The Administrative Procedure Act at 5 U.S.C. § 557(c) provides in pertinent part: "All decisions ... shall include a statement of-(A) findings and conclusions, and the reasons or basis therefor, on all the material issues of fact, law, or discretion presented on the record(.)" We conclude that § 557(c) does not require a ruling on an issue of discretion unless the aggrieved party asks that the discretion be exercised. Moreover, we do not believe that the provision precludes an agency from establishing reasonable regulations concerning the time at which a party must make such a request. Since OMC failed to ask that the Grant Officer exercise that discretion in accord with 20 C.F.R. § 676.88(c) (1979), neither the Grant Officer nor any subsequent reviewing authority within the Department was required to make findings under § 557(c).


BOWNES, Circuit Judge (concurring separately).

While I, of course, fully concur in the court's opinion as I have drafted it above, insofar as it goes, I feel that more should be said than my colleagues are prepared to say. I therefore set forth these additional views of mine in this separate concurrence. I feel that under the CETA regulations the Office of Maine CETA had the entire burden of proof and that, therefore, the ALJ conducted the hearing in a proper procedural manner.

As the majority opinion recognizes, the APA provision governing the burden of proof at administrative hearings, 5 U.S.C. § 556(d), has been interpreted by the courts to mean the burden of production and not the ultimate burden of persuasion. By its own terms the APA permits allocation of this burden to a party other than the proponent of the rule or order if "otherwise provided by statute." The burden of proof in a hearing commenced under the CETA Act is governed by 20 C.F.R. § 676.90(b) (1979) which provides: "Burden of proof. The party requesting the hearing shall have the burden of establishing the facts and the entitlement to the relief requested." Because I believe this language encompasses both the burdens of production and persuasion, this is a case in which the burden of production, i.e., establishing a prima facie case, has been "otherwise provided by statute." Thus, since the CETA regulation relieved the Department of Labor, as the proponent of an order, of the burden of production (establishing a prima facie case), the ALJ was correct in requiring OMC to proceed first.
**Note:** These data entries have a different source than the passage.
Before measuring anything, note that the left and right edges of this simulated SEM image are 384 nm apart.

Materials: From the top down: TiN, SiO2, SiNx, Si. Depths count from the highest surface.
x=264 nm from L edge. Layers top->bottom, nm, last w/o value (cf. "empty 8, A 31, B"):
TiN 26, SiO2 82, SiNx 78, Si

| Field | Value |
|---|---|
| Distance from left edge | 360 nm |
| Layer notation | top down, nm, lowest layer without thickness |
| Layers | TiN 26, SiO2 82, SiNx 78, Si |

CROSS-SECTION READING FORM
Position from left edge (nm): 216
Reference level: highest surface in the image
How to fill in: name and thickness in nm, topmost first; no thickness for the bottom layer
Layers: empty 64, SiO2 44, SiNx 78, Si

The elaborate mechanism under the CETA Act for the Department's preliminary investigation and determination of violations of the Act supports placing the initial burden of production on OMC. The Grant Officer has the authority and the duty to investigate whenever he has reason to believe that a recipient of CETA funds is not complying with the requirements of the Act. 20 C.F.R. § 676.86(c) & (e) (1979). After completing the investigation, he must make an initial determination whether the recipient is violating the Act or its regulations. A finding by the Grant Officer that there has been a violation must be based on substantial evidence. 20 C.F.R. § 676.88(a)(2) (1979). In the initial determination, which must be in writing and mailed to the recipient, the Grant Officer must, inter alia, state the basis for the finding and give notice of an opportunity for an informal resolution of the matter. 20 C.F.R. § 676.88(b) (1979). If the informal resolution has been unsuccessful, the Grant Officer must within 120 days after the filing of the complaint

provide each party with a final written notice in duplicate by certified mail, return receipt requested, that (1) indicates that efforts to informally resolve matters contained in the initial determination pursuant to paragraph (a) have been unsuccessful, (2) lists those matters upon which the parties continue to disagree, (3) lists any sanctions, and required corrective actions, including any other alteration or modification of the plan, grant, agreement or program intended by the Grant Officer, and (4) informs the parties of their opportunity to request a hearing pursuant to these regulations.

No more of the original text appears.